Pros and Cons of the Options¶
Option 1 — Data Vault 2.1 (chosen)¶
DV 2.1 directly satisfies all eight drivers:
Pros:
- D1: The raw vault is the schema-on-write integration layer. That's its entire job.
- D2: load_date and record_source are mandatory columns on every vault row by methodology rule.
- D3: Hash keys make every loader deterministic and parallel. Idempotency is a side-effect of hash-diff comparison.
- D4: DV 2.1 specifically formalizes streaming load (micro-batch + continuous) and the late-arriving-key pattern via ghost hub rows.
- D5: The methodology is platform-agnostic. Datavault4dbt supports Snowflake, Postgres, BigQuery, Databricks, Exasol with the same macros.
- D6: Hubs project to nodes, links to edges. The graph projection is one of four standard mart shapes in DV 2.1.
- D7: dbt + Datavault4dbt is the reference, but the model spec → DDL path means we can swap loaders without changing the model.
- D8: The DV discipline (hub/link/sat design, business vault rules) is genuinely distinct from data-engineer (pipeline architecture), dlt-engineer (ingestion mechanics), information-architect (enterprise data architecture), and schema-migration-engineer (DDL evolution). The three DV agents fill a real gap.
Cons:
- Learning curve: the team needs to internalize hubs/links/sats vs facts/dims. Mitigated by patterns.md and 3 specialist agents.
- Hash-diff false negatives are theoretically possible (probability ~2⁻¹²⁸ for SHA-256 collision in a single sat). Accepted.
- Macro-driven generation means we own a model spec format and a generator. Mitigated by keeping the spec narrow (see model.schema.json).
Option 2 — Data Vault 2.0¶
Same methodology, 2.0 revision.
Pros: Mature, lots of literature, identical core constructs.
Cons: Misses D4 and D6 — streaming and graph projection are workarounds, not first-class. Choosing 2.0 means we'd be re-deriving 2.1's solutions ourselves. Zero benefit over 2.1.

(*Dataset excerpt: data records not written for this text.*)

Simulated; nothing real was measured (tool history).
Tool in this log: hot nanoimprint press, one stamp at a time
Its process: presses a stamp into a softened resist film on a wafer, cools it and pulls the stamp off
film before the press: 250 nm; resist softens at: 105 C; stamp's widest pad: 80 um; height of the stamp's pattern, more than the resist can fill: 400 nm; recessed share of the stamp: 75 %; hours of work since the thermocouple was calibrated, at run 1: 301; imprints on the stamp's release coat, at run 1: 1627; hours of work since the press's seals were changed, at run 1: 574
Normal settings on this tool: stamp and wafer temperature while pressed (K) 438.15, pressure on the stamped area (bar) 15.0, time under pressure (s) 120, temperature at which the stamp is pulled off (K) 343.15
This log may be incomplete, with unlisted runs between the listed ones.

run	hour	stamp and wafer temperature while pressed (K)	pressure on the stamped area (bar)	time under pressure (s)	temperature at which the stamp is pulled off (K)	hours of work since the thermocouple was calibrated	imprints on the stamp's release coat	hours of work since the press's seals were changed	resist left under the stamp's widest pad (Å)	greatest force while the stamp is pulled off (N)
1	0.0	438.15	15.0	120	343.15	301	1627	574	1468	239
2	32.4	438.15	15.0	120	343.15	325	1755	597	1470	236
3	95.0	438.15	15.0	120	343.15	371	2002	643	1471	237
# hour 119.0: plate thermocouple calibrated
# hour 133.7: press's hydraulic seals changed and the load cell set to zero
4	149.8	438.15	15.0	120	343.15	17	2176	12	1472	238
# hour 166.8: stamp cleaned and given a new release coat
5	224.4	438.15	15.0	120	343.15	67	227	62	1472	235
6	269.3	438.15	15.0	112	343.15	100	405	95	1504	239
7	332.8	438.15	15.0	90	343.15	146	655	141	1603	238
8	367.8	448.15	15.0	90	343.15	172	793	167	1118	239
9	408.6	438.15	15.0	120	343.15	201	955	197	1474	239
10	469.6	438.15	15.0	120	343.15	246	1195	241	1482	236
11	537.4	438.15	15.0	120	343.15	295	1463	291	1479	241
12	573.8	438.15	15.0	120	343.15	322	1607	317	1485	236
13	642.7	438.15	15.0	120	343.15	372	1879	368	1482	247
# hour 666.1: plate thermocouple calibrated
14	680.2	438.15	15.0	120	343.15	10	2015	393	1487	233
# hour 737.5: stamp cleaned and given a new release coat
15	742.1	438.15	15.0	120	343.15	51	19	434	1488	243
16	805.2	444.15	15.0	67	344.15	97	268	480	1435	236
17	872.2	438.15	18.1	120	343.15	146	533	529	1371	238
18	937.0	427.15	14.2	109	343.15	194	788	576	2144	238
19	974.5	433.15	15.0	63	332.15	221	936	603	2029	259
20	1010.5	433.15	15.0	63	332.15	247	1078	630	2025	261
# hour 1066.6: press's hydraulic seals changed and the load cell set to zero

Option 3 — Kimball star schema as the primary model¶
Dimensional modeling from source to BI tool, no integration layer.
Pros: - BI tools love star schemas; less mart layer effort. - Familiar to most analysts.
Cons:
- Violates D1: there's no integration layer. Consumers are coupled to the dim/fact shape, and a source schema change ripples to every mart.
- Violates D2: SCD2 handles history per dimension, not platform-wide. Audit columns are per-design, not by methodology.
- Violates D3: parallel load across dims/facts is harder because surrogate-key dependency chains are serial.
- Violates D8 partially: star-schema design is largely covered by information-architect and data-engineer already.
A star schema is the right shape for a mart, not for the warehouse. DV 2.1 produces stars out of the vault — see patterns.md §14.
Option 4 — Inmon-style 3NF EDW¶
Normalized enterprise data warehouse, dimensional marts downstream.
Pros: - Strong integration layer — that part is similar to DV. - Familiar to teams from traditional enterprise warehousing.
Cons: - Violates D2: 3NF + SCD2 is verbose, inconsistent across tables, and history is bolted on per-table rather than methodology-level. - Violates D3: parallel load is hard because foreign keys force serial order. - Violates D4: streaming into a 3NF EDW is awkward — every late-arriving key violates a FK constraint. - Schema change cost is high: renaming a single source column can require migrations across many normalized tables.
DV's hub/link/sat decomposition is essentially a 3NF refactor where the integration semantics are pushed into the table type (hub = entity, link = relationship, sat = attribute group), giving you the integration benefit and parallel/idempotent loads and uniform history.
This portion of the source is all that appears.